Would that have mattered? I think so. In this hypothetical world, the decision against the government in Raich would have extended the trend of the Lopez (1995) and Morrison (2000) cases, whose central message was that there were (some) federalism limits on the national government. It would have signaled that the longstanding and pivotal precedent Wickard v. Filburn didn’t mean everything it might be thought to mean. I am not suggesting that a pro-federalism result in Raich would have bound the Court to reject the health care law. But it would have supported and encouraged those already inclined to do so. It also would have warned the health care law’s supporters that a federalism challenge was plausible, correspondingly muting their outrage and denting claims that the Court was acting politically rather than legally. The step to be taken, in overturning the individual mandate, would not have seemed so large, nor would the threat to the Court’s legitimacy have been as plausibly raised. It would not, of course, have made the health care challenge uncontroversial — but it would have made it somewhat less exceptional.

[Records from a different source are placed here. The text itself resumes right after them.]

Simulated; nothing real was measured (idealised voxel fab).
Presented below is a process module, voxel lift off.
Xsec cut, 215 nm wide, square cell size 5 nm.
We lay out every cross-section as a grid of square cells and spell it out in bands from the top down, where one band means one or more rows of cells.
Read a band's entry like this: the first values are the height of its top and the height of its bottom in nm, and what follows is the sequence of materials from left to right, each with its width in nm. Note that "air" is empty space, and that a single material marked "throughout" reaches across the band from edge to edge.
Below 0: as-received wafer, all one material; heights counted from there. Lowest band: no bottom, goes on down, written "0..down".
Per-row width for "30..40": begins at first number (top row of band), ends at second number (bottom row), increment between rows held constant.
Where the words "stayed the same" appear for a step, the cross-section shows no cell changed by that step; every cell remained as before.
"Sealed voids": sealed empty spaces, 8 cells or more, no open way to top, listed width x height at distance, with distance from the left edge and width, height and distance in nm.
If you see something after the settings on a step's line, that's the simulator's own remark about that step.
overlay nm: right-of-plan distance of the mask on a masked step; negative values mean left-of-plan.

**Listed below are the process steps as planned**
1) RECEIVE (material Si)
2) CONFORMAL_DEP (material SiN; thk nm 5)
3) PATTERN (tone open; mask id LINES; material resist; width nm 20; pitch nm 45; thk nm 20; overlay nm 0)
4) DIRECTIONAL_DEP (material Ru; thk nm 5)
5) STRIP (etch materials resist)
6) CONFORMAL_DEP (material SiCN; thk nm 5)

Instead, the actual result in Raich (and especially Scalia’s and Kennedy’s agreement with it) signaled that the Court was not inclined to press the federalism project opened in Lopez and Morrison; a broad view of Wickard appeared secure, and it seemed plausible to assume that (absent political motivations) the Court wouldn’t take meaningful federalism-based actions against an important national law (since it could not even bring itself to take the insignificant action Ms. Raich wanted). The decision in Raich became a weapon for the health care law’s defenders – again, not because it bound the Court into a particular result, but because it promoted a legal culture in which federalism challenges weren’t expected to be taken seriously.
One may argue that something as abstract and ephemeral as “legal culture” can’t determine the views of life-tenured Justices. That’s likely true of particular judges and in particular cases. But in close cases there will be Justices who are uncertain and whose votes will be needed; and for them the legal culture will matter, both because they are products of it, and because they will hesitate to stand against it. The closeness of the health care case despite a hostile legal culture, and the speculations regarding the Chief Justice’s concerns, suggest that a more accommodating legal culture might have made the difference. If so, perhaps the challenge to the mandate was lost in 2005.
I would add that a strong argument against the sort of deference Roberts showed to Congress in adopting the dubious tax argument is that Congress showed little interest in exploring the constitutionality of the ACA as it was enacting it. A strong counter-argument, however, was that Congress simply assumed that the law was constitutional, given the deference shown in cases like Raich. That counter-argument would have been significantly weaker if Raich had come out the other way.
Scalia himself seems to have realized that his vote in Raich helped doom the case against Obamacare–in Raich he claimed to be bound by Wickard, a case he has now publicly disavowed.